Daylight Saving Bill Advances In Congress

Alarm clock and note on a desk

The House just voted 308–117 to end the twice-yearly clock change — but the bill still has to survive a Senate that has killed it before.

At a Glance

  • The House passed the Sunshine Protection Act on July 14, 2026, with a strong bipartisan vote of 308–117, ending the twice-yearly clock change if signed into law.
  • President Trump and the White House back the bill, citing fewer traffic deaths, lower crime, and hundreds of millions of dollars in savings.
  • Critics warn that in northern states, winter sunrises would not come until after 9 a.m. — raising safety concerns for kids waiting for school buses in the dark.
  • The Senate has not scheduled a vote, and a similar bill died there in 2022, leaving the bill’s future uncertain.

House Votes to Lock the Clocks

The House passed H.R. 139, the Sunshine Protection Act of 2025, on July 14, 2026, by a vote of 308 to 117. The bill was sponsored by Rep. Vern Buchanan, a Republican from Florida, and drew support from both parties. If it becomes law, Americans would stay on daylight saving time all year and never again “spring forward” or “fall back.” The White House issued a formal statement backing the bill and said President Trump would sign it.

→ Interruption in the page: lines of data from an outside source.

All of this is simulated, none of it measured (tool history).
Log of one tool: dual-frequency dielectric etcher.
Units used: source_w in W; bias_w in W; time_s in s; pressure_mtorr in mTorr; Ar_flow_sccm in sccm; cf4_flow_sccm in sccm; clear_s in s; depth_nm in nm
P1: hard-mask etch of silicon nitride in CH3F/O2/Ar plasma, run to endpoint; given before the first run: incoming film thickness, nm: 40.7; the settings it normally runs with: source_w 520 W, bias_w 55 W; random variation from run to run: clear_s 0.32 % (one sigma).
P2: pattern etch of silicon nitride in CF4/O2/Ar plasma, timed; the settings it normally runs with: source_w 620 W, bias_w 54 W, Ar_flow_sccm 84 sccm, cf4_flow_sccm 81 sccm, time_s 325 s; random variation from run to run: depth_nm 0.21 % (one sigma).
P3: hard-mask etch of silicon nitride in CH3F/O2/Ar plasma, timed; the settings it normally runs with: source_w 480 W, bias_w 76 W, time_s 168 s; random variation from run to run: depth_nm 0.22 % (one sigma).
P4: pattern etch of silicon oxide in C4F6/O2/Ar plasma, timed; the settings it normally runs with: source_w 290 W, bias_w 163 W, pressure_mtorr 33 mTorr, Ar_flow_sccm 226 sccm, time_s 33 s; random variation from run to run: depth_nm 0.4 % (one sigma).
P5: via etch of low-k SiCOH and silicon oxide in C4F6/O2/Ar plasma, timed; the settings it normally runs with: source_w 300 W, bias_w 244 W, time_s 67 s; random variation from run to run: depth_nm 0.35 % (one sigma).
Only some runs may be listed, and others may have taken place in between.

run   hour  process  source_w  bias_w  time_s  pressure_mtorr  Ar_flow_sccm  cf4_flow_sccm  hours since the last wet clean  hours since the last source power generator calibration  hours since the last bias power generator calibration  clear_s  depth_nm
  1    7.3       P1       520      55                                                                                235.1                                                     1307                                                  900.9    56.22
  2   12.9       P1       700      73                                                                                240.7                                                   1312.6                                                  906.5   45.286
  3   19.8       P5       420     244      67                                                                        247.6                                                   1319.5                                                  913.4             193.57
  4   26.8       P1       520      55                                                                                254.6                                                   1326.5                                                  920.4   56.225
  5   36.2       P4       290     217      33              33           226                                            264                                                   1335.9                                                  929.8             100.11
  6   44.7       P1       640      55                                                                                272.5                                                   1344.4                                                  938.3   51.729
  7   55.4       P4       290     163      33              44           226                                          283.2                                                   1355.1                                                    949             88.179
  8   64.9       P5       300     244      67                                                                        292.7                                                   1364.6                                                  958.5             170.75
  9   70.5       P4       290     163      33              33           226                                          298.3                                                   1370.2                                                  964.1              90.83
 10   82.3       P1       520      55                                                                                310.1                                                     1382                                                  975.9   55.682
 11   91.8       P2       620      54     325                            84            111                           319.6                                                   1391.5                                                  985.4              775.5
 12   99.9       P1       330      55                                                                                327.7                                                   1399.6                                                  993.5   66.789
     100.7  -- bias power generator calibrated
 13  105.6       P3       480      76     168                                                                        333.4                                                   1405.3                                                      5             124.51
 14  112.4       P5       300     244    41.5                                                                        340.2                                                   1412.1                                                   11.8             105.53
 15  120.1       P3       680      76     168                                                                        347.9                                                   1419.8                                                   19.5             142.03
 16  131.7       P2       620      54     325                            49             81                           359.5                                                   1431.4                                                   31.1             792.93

Supporters say the constant clock switching costs the country money, disrupts sleep, and causes accidents. The White House cited studies claiming permanent daylight saving time would prevent hundreds of traffic deaths per year and cut robberies by seven percent. A poll found that 56% of adults prefer having extra daylight in the evening. The bill cleared the House Energy and Commerce Committee 48 to 1 before reaching the full House floor.

What It Would Mean for Your Morning

The biggest concern is what happens to winter mornings in northern states. Under permanent daylight saving time, the sun would not rise until 8:20 a.m. in New York, 9:05 a.m. in Detroit, and as late as 9:42 a.m. in North Dakota. For families with kids waiting at bus stops before dawn, that is not a small detail. Residents in some areas have already said plainly that dark morning commutes are “not a safe situation for kids.”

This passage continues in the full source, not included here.